So over the weekend, there’s been a series of duelling interviews/press releases/etc over Natalie Portman’s performance in Black Swan, and how much of her character’s dancing was her versus how much was performed by Sarah Lane, her dance double. A Jezebel article points out that the timing of the whole thing is a little weird and pointless—Portman’s already won the Golden Globe and Oscar, and the movie is a success. Lane’s revelation, whether it’s believed or not, isn’t going to make that much of a difference to the movie’s bottom line. So…why does it matter?

The obvious explanation is that if Portman wasn’t doing most of her own dancing, the performance somehow suffers—it wasn’t a full portrayal of a ballerina having a mental breakdown. And I guess there’s an argument to be made there; the climactic moments of the film happen onstage, and if we know it’s Portman’s face superimposed on Lane’s body, maybe that would lessen the impact for some people.

The thing is, though, that climactic moment also involves Portman sprouting wings. That scene is not about the reality of her dancing; it’s about seeing what her character feels—and given that we’re already well, well into CGI territory, I’m not sure why having someone else do the footwork matters. Also, and I say this as a girl who took about ten years of dance lessons, ballet is really fucking difficult. Mind-blowingly so. It’s not just being able to spin or kick really high, it’s about performing feats of balance even for moves that look totally basic, and having a certain stance that we as audience members take for granted but is actually the result of years of practice, and about just generally being aware of your own body and its movements in a way lay people (and I’m including myself in this number—I took lessons as a decided amateur) don’t understand. Even if Portman just learned to hold herself like a dancer and move well enough to allow a professional dancer to be superimposed in, I’d consider that an impressive achievement.

So why the insistence (complete with percentage breakdowns! I’m expecting a pie chart press release any minute now) on Portman having transformed herself in eighteen months into something dancers work their entire lives towards? I can’t help but wonder whether it’s because such an overwhelming amount of the discussion of her performance has been about her physical transformation: how skinny she was, how she lived on coffee and worked out eight hours a day, just look at her tiny dancer’s body! If we agree she looked that way because she turned herself into a ballet dancer, then it’s a triumph of immersive acting. If it turns out she did all that just to be able to look like a dancer, though, then we’ve all been lauding an actress for being really really good at dieting.

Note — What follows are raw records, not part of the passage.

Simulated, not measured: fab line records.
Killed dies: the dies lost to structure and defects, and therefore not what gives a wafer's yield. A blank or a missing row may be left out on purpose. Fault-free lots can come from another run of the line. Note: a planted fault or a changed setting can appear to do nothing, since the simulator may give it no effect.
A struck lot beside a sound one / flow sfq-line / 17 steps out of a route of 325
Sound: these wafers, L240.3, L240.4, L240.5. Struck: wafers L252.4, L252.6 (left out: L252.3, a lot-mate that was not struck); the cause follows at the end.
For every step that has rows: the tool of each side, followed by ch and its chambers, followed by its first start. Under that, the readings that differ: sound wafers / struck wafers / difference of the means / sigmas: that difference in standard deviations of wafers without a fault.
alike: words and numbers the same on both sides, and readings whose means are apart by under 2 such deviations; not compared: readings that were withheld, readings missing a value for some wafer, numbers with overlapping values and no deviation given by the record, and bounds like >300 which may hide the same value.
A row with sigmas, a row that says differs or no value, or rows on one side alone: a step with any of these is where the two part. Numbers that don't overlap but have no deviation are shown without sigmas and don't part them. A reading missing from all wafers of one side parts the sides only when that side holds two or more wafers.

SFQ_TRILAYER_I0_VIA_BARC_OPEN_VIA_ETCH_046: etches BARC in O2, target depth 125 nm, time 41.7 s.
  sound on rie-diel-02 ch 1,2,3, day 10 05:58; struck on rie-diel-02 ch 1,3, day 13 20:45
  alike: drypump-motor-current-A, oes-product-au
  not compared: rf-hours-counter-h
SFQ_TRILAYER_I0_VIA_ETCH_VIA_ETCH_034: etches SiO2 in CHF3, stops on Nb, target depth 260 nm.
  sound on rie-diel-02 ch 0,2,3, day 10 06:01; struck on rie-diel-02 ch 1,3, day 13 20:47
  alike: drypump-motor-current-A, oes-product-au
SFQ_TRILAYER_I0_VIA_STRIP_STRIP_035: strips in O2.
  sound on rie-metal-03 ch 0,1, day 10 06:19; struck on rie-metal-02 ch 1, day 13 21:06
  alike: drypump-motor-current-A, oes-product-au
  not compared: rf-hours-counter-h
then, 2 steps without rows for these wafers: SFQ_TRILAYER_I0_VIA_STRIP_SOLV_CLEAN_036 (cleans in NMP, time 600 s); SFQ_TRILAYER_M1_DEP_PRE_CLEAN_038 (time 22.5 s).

Don’t get me wrong: I think Portman is a fantastic actress, and I think her performance in Black Swan is about much, much more than what she looked like. But I think a lot of the critical discussion of her performance has devolved into talking about her looks, and if we take the artistic merit of her dancing out of it, that discussion starts to look a whole lot like rewarding an actress purely for hitting extreme physical ideals. I’d argue certain people aren’t insisting on Portman’s dancing for Portman’s sake; they’re arguing their point because of what it says about themselves.